# Jack Plate on 1996 Fin and Feather, 30 Tohatsu 4-stroke electric trim



## FloridaFrank1992 (Dec 3, 2020)

I bought an older skiff about a year ago (pictured below). Really been enjoying it, but struggling getting where I want to at times and as you can see in the picture with it trimmed down it really kills my draft. I think a jack plate will help me out and I wanted to get some advice on what to get, how to install, what will fit my engine/boat, competitive prices. etc. 

Boat: 1996 Fin and Feather 16 foot skiff center console 
Outboard: 30 Tohatsu 4-stroke electric trim

After brief research, I was thinking about just getting a fixed jack plate, I have been of the ideology that less moving parts is better. I am relatively handy with install and have some buddies who can help. Slightly limited on heavy equipment like lifts, but may be able to make it work. Open to thoughts on whatever, but I want to keep my costs and maintenance low and just get idea of what direction to go in. 

Any advice is greatly appreciated.


----------



## Vertigo (Jun 3, 2012)

If your motor is already as high as it can be raised and you still have good performance, then a fixed jack plate or transom extension brackets may help. Lifts should be no problem with a 30 hp. Put a wood block under the skeg and use the trailer jack to raise/lower the transom. While it's unbolted or un-clamped from the transom, support the motor with straps or from the lifting ring (if installed) connected to a strong overhead beam or even a tree limb.


----------



## FloridaFrank1992 (Dec 3, 2020)

Thanks for information. 

How do I determine if it is going to fit my rig? Is it one size fit all outboards? I am trying to research what will fit with little luck. 

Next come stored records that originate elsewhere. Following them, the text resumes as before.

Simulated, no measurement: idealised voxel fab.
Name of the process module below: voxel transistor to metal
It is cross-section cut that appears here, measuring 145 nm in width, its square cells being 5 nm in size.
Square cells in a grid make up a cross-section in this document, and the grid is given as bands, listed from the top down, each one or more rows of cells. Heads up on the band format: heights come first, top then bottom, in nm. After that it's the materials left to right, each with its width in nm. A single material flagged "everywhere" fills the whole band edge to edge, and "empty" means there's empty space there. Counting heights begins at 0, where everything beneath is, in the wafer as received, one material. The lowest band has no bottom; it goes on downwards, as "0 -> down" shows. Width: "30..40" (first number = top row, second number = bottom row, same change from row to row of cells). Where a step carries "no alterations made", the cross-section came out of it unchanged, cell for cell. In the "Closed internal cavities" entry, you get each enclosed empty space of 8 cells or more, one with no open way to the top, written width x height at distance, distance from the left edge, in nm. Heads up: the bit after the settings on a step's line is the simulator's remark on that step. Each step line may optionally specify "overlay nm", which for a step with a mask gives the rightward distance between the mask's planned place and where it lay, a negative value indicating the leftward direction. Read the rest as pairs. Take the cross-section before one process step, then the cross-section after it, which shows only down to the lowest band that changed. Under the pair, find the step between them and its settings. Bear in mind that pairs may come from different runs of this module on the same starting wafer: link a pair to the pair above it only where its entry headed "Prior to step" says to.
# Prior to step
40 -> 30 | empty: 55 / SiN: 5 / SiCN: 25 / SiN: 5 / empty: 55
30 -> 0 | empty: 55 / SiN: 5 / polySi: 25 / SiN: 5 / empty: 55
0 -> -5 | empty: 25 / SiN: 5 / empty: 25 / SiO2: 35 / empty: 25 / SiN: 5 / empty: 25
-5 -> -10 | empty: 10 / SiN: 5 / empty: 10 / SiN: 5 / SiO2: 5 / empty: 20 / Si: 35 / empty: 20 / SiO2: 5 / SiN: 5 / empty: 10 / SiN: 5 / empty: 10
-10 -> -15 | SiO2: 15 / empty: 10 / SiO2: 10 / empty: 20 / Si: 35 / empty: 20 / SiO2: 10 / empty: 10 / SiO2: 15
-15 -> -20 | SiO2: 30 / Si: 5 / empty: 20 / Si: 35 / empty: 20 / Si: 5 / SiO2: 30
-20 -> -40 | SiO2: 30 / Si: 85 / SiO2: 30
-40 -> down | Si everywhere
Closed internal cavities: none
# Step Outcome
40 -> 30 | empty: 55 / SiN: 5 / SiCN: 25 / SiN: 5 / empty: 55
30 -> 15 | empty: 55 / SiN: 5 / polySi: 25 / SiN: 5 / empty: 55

I am looking at this one. Looks simple, yet gets me a little lift. Thoughts?









Amazon.com : T-H Marine JP-4FA-DP Hi-Jacker Fixed Jack Plate - 4" : Boat Jack Plate : Sports & Outdoors


Amazon.com : T-H Marine JP-4FA-DP Hi-Jacker Fixed Jack Plate - 4" : Boat Jack Plate : Sports & Outdoors



www.amazon.com


----------



## Sublime (Oct 9, 2015)

If your motor isn't a clamp on style, then it should have the standard BIA bolt pattern that pretty much any new outboard has. Being it has tilt and trim I can almost guarantee it has the BIA bolt pattern.


----------



## FloridaFrank1992 (Dec 3, 2020)

Thank you. I appreciate it.


----------